It has often been held by this Court that, when testimony proposed to be introduced by a party is competent for one purpose and not for another, and is objected to in apt time, it is the duty of the court to instruct the jury as to how it shall be considered and applied by them. Burton v. R. R., 84 N.C. 192; S. v. Powell, 106 N.C. 635; S. v. Bullard, 79 N.C. 627; S. v. Oxendine, 107 N.C. 783; Tankard v. R. R., 117 N.C. 558. The charge of the court is fully set out in the record, and it does not appear that the court, either at the time the objection was made or in its instructions to the jury, cautioned them as to their duty in regard to this testimony.
But this evidence was incompetent in another respect. The plaintiff was introduced as a witness in his own behalf, and it appears that evidence of mere rumor in the community as to the standing of persons of certain political affiliations, was admitted generally and not (175) confined to any purpose for which it was competent. The defendant, therefore, was left unrestrained in the use he could make of it, and he may have used it, and no doubt did, for the purpose of assailing the plaintiff's credibility as a witness. Whether it was used for this purpose or not by counsel in argument, the jury were left without any instructions from the court as to the legal nature and effect of the evidence, and they were at liberty to consider it as impeaching the plaintiff and impairing his credibility.

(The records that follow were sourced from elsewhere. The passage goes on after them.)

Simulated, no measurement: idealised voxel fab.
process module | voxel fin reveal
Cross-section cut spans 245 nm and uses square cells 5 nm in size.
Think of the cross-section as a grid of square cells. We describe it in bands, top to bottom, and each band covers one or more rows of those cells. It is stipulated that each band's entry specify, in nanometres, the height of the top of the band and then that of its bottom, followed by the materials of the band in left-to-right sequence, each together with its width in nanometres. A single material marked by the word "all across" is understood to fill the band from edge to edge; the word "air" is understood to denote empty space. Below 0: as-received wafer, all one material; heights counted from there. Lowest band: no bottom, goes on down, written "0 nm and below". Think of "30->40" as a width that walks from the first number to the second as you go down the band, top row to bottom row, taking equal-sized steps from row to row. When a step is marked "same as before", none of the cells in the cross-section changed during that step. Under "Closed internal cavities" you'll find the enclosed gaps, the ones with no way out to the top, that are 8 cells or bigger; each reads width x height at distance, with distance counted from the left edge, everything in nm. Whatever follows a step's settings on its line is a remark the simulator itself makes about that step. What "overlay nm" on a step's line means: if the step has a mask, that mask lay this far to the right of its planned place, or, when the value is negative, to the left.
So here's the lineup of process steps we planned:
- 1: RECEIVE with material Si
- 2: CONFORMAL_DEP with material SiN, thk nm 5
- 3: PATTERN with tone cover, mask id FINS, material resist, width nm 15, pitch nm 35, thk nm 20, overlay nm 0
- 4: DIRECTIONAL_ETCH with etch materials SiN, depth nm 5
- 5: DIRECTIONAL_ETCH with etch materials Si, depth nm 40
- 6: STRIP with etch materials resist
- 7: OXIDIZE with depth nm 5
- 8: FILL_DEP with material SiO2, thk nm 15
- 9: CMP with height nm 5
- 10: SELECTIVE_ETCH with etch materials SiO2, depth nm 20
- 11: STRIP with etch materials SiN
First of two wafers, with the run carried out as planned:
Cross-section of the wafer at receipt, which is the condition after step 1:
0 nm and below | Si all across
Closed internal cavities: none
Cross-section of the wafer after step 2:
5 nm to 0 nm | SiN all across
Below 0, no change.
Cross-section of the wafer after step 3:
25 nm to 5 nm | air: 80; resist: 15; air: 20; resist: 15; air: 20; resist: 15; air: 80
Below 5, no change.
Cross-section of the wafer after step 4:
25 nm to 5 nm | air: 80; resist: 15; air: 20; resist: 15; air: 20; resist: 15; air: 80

Public rumor is not always the equivalent of general reputation, and certainly not of general character, so as to be competent for the purpose of discrediting a witness. That will depend largely upon the character of the rumor and the extent of its circulation, and finally upon the impression it has made upon the minds of the people in the community where the party, whose credibility is in question, lives. The question was not what was the rumor, but what was the general reputation or character of the witness, and it is only the latter that can be given in evidence for the purpose of supporting or impeaching the witness. A striking illustration of this principle is furnished in this very case. The witness J. H. House testified that there was such a rumor "with some people, but not with the mass," and the witness Dr. O'Brian stated that the plaintiff's general character is good; that he stands well socially and is a good man, and that his politics had not affected his social standing; and yet this evidence as to the rumor was elicited by the defendant with the consent of the court and against the plaintiff's protest, and presumably was used to assail the credit of the plaintiff as a witness. The answers given by the two witnesses just mentioned emphasize the importance of explaining to the jury the nature of the evidence and the purpose for which it might have been considered by them. The question was not what was the rumor as to the class of men, but what was the plaintiff's reputation or character in the community. (176) As far as the evidence shows, the plaintiff's character, as we have said, has not been affected by the rumor, and we do not think that under the facts and circumstances of this case the evidence of the rumor should have been admitted, without explaining to the jury how it could be considered.
It may be added that there is nothing in the case to show that the defendant had heard the rumor, and we do not therefore perceive how the evidence was competent upon the question of malice or good faith.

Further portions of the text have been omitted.